" You got to risk it, to get the biscuit". - Unknown.
that day she told me something. she asked me to risk it. at first i just ignored what she said, and keep thinking straight. but now, in the wee hours of a saturday night, im confused. is this what i want? is this my future? will i be able to survive? will i be able to make it? is it worth the shot? the risk? i've been waiting and waiting for a chance, but i know it will never come without sacrifices. maybe what she said is true. i should stop college for a year, go for tryouts, give everything i got, and see how things plan out. not to sound cocky, but i dont want to waste such talent that God gave me. im sure he gave me for a reason, to use it and be a better man, to make my country proud, to make my love ones proud, and most importantly, to make myself happy.
football has always been my life. maybe im just a pussy. too scared of taking chances, of taking risks. i dont even dare to talk to my dad about this. i really want to be the one, on the field, surrounded by eighty thousand screaming fans. i want to be that. i always told iQan and isaac about my dream. to score the winning goal that brings malaysia to the world cup. with my current situation, it will only stay as a dream. i know all this sounds kiddy, and childish, and i should grow up. but this is me. this is what i want. if only i had the balls to tell this to my dad. she really understands me i guess. giving up football cos i have college is just an excuse cos i dont want to face the reality. the reality that im too afraid to make this sacrifice.

thanks for making me realize what i really want in my life. you wont be alone. i love you (:


life is short and you only live once. in my humble opinion, you shouldn't give up the things you love, in this case... football. yeah sure, your dad might not understand or listen to you at first, but will it really make you happy doing what you're currently doing for the rest of your life? and if you're not happy, will he be happy?

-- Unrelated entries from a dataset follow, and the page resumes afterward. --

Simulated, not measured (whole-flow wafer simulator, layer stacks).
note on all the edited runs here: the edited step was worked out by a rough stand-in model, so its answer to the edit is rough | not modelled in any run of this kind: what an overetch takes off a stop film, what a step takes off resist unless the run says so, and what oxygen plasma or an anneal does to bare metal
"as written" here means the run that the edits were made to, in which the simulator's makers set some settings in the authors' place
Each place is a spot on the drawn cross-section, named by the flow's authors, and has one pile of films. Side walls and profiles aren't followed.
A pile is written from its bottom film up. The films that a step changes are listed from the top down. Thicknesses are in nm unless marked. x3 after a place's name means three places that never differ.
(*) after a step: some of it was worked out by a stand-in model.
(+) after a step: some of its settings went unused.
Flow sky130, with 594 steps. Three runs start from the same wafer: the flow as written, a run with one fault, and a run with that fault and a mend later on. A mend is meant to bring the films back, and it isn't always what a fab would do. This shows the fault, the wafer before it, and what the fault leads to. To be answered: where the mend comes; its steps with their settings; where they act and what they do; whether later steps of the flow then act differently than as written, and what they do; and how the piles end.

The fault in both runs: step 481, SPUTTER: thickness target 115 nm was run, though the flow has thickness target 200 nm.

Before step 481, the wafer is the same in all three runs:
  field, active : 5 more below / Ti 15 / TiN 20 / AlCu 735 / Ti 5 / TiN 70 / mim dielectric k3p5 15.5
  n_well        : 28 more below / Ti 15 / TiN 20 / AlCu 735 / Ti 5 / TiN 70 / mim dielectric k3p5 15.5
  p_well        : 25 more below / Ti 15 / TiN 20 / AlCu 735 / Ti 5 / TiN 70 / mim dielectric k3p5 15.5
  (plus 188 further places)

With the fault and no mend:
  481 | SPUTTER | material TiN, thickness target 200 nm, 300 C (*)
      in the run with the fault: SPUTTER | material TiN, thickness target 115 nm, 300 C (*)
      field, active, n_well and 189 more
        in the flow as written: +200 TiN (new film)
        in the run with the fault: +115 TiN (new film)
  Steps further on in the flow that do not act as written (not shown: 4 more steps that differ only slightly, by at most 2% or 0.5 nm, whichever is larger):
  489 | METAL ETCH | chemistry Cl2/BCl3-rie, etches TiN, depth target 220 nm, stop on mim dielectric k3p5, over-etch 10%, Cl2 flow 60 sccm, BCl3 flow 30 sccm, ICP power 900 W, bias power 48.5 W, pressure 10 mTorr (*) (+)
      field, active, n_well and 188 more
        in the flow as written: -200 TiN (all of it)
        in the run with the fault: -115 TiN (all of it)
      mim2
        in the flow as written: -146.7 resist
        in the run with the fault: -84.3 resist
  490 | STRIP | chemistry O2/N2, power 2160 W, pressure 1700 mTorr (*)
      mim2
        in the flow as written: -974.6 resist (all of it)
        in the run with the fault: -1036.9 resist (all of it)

ReplyDeletei have been in your girlf's shoes once. and, i dont know whether or not my opinion contributed to his decision, but he's currently doing something which doesnt fulfills he's wants or needs. which coincidentally, is football. he used to represent the state and who knows, maybe country in the future but he choose otherwise and now he isnt all that happy.
and it IS considered normal for people your age to take a year or two off from college to pursue doing the things that they love. its just that it isn't considered a norm for us asian's.
it has been quite some time since you posted this and i dont know which path you've chosen. but i hope that you dont regret what you've chosen. hey no one's perfect and we all make mistakes. i hope that what you're doing now makes you happy.